What’s important here is their trajectory. In other words, are you noticing an improvement in their behavior or are they blocking you out even more?
With this in mind, start with…
2) Small (and consistent) acts of kindness
I’m talking about baby steps.
This is the idea of breaking huge intimidating tasks into smaller, more manageable pieces.
And it’s super relevant here.
Because by expressing your love with small but thoughtful gestures, over a long period of time, you slowly build a sense of worthiness without overwhelming them.
It could be anything from a kind note or occasional compliment to a personal gift.
The important thing is that you keep it up (even if you don’t see immediate progress). Consistency is key.
3) Share your own struggles
Being authentic and transparent is a great way to build trust.
Here’s the thing.
Sharing your own vulnerabilities makes you more relatable and helps you to connect on a deeper level. Especially if you’ve been through similar experiences.
It’ll make them realize that everyone faces difficulties and that it’s fine to accept support from others.
4) Respect boundaries
Listen, I get it.
It can be extremely frustrating trying to connect with someone who doesn’t feel worthy of love.
But you must respect their boundaries at all times.
Don’t push them if they’re not ready (remember, baby steps and patience!)
Because otherwise, you’re effectively bulldozing them. And rather than making progress, bulldozing can result in a big step in the wrong direction (that might take months to recover from).
So rather than bulldozing, try this next one.
5) Challenge negative thoughts
The fact of the matter is, that when beliefs are developed (and reinforced) over many years, they tend to be difficult to shift.
I had a friend that was incredibly cynical.
When she met a new partner, she’d always assume the worst.
She’d say things like, “It’s only a matter of time before he realizes how terrible I am” or, “I don’t understand what he sees in me”.
When you hear things like this, it’s super important to challenge them. Because ignoring them is like agreeing with them (in their mind).
Even if they don’t accept your opinion (and stubbornly stick to their view), at least you’re putting up some resistance to their twisted outlook. Over time, it should start to rub off.

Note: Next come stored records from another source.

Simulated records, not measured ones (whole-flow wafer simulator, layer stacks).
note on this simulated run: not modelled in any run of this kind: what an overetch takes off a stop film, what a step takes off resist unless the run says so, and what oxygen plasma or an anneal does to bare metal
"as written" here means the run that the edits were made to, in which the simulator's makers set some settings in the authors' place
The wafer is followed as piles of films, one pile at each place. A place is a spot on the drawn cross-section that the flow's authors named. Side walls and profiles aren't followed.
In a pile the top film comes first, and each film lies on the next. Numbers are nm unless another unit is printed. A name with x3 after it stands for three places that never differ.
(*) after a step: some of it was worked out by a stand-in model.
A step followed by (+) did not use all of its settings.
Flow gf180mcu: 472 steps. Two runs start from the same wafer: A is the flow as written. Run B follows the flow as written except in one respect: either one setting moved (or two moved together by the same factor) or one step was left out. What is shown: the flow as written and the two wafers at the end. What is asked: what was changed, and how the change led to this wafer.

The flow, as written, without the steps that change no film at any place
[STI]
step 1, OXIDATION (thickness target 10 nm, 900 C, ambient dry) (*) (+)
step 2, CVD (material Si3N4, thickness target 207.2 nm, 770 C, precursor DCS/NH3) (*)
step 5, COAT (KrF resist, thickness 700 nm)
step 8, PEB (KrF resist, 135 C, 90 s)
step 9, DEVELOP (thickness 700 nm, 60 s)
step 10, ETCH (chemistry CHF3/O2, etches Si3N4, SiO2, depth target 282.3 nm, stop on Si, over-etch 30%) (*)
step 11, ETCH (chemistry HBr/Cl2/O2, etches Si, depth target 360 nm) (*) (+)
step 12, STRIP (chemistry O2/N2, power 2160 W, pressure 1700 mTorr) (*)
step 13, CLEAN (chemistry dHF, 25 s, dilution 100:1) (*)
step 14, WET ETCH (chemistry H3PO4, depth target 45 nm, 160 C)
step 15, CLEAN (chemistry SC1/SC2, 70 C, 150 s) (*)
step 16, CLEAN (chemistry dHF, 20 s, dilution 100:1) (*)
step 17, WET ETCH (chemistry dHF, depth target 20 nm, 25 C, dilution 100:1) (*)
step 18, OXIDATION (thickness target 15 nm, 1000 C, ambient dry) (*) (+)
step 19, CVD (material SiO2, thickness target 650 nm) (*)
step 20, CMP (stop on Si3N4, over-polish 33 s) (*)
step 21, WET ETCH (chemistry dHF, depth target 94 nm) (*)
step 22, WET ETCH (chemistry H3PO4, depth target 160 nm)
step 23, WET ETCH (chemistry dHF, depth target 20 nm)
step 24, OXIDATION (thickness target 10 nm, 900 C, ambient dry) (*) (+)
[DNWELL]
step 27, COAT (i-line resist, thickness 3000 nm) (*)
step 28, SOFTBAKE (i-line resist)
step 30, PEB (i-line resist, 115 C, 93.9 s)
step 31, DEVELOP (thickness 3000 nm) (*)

And remember to be tactful (see below).
6) Create a safe space
I don’t mean physically (although a comfy sofa certainly helps). I mean an emotional environment where they feel at ease expressing themselves (without fear of being criticized).
It’ll allow you to provide plenty of non-judgemental support.
You might be wondering how you create a safe space.
Well, it involves giving them your full attention, suspending all judgment, expressing empathy, and validating their feelings. Let them know it’s okay for them to feel the way they do.
It might not feel like it, but this is huge.
You can also ask open-ended questions to encourage them to delve deeper into their feelings.
Once you have your safe space established, it can act as a solid foundation to connect more deeply with them.
7) Hit them with affirmations
When done correctly, positive affirmations reinforce someone’s strengths and qualities.
They can help motivate people, reduce stress, get through tough times, increase confidence, and of course, help you connect with someone (who doesn’t feel worthy of love).
It’s similar to giving someone a compliment but usually has more ‘hard fact’ behind it.
Think of affirmations as a positive observation about someone’s character, attitude, or behavior.
For example, “You have beautiful eyes” could be seen as an opinion, but “You’re incredibly talented at Math, you scored highest in your class” is more of an affirmation.
Do you see the difference?
You’re taking something that’s relatively undisputed and emphasizing it for them (over and over again) until they start to accept it.
And try to be as specific as you can.
The more detail there is in your affirmation, the more likely they are to get on board with it.
8) Steer clear of giving solutions
This is a tough one (trust me).
Because when dealing with challenges, it’s natural to go into problem-solving mode.
In other words, you want to come up with a bunch of possible solutions.
But emotions are complex things and often don’t have a straightforward solution.
Attempting to provide quick fixes can oversimplify what someone is experiencing. At best, this will prove ineffective. At worst, you can come across as insensitive and disrespectful.
Instead, focus on simply being there for someone.
I’m talking about actively listening, being empathetic, and following the other points listed above.